They charged a rape victim for "lying": Chilling case deserves same attention as Rolling Stone scandal

A rape victim is falsely accused of making up her attack — her disturbing experience deserves national attention

By Amanda Marcotte

Senior Writer

Published December 16, 2015 8:22PM (EST)

       (<a href='http://www.shutterstock.com/gallery-242458p1.html'>Gunnar Pippel</a> via <a href='http://www.shutterstock.com/'>Shutterstock</a>)
(Gunnar Pippel via Shutterstock)

Last year, a scandal getting nationwide attention erupted when it was discovered that one of the victims in a Rolling Stone exposé about a rape at the University of Virginia, a woman who claimed she was brutally gang-raped at a frat party, was probably lying about most or even all of her story. The woman in question had gone out of her way to avoid accusing anyone of this possibly fake crime, even going so far as to refuse to name the ring leader in the alleged attack off the record to the journalist interviewing her.

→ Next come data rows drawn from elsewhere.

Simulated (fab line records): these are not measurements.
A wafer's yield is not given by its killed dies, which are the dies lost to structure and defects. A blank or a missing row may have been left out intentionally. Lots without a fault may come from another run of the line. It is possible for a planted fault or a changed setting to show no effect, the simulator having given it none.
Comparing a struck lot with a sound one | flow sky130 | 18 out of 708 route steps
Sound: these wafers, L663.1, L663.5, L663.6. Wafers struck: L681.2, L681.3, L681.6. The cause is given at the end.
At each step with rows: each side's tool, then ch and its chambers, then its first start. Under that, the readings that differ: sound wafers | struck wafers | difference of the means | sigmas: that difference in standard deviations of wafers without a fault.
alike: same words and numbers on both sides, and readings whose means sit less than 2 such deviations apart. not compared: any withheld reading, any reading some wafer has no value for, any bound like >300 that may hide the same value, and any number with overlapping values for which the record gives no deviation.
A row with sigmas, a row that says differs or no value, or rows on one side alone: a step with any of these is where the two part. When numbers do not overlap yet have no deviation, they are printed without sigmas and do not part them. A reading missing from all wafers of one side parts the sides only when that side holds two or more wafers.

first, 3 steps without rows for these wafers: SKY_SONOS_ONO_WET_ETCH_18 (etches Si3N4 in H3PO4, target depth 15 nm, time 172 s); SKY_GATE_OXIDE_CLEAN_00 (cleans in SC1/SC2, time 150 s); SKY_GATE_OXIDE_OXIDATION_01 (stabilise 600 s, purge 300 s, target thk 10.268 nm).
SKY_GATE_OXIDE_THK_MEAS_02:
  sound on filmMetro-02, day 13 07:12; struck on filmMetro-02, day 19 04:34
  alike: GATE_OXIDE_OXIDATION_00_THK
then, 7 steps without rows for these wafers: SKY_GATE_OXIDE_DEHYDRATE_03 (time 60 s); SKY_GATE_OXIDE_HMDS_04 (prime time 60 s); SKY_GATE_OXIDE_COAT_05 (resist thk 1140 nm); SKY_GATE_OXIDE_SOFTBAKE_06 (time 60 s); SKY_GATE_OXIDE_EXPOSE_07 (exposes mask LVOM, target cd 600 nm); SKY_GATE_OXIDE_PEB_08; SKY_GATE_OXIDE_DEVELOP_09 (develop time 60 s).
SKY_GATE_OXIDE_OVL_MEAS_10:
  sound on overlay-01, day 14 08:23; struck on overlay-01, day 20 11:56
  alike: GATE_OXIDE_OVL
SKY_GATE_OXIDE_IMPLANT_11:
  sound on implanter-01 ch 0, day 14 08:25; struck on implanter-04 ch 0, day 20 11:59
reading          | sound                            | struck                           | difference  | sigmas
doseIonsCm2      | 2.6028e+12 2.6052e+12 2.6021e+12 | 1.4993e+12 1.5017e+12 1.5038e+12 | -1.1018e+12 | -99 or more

But the whole thing kicked off a nationwide hysteria about false rape accusations anyway, a hysteria that was only checked by the cold bath in reality that are the Bill Cosby allegations, which reminded everyone that, by and large, most rape accusers are telling the truth.

On Wednesday, T. Christian Miller of Pro Publica and Ken Armstrong of The Marshall Project published an brutal exposé of a false accusation, titled "An Unbelievable Story of Rape." The piece details a false accusation far more horrifying than the one turned up by the Rolling Stone scandal. Unlike the UVA case, the victim of this false accusation in Lynnwood, Washington was actually named and turned over to the police to be charged. A ruined reputation, public humiliation, and estrangement from family members all followed this false accusation. Authorities very nearly kicked the victim from her home.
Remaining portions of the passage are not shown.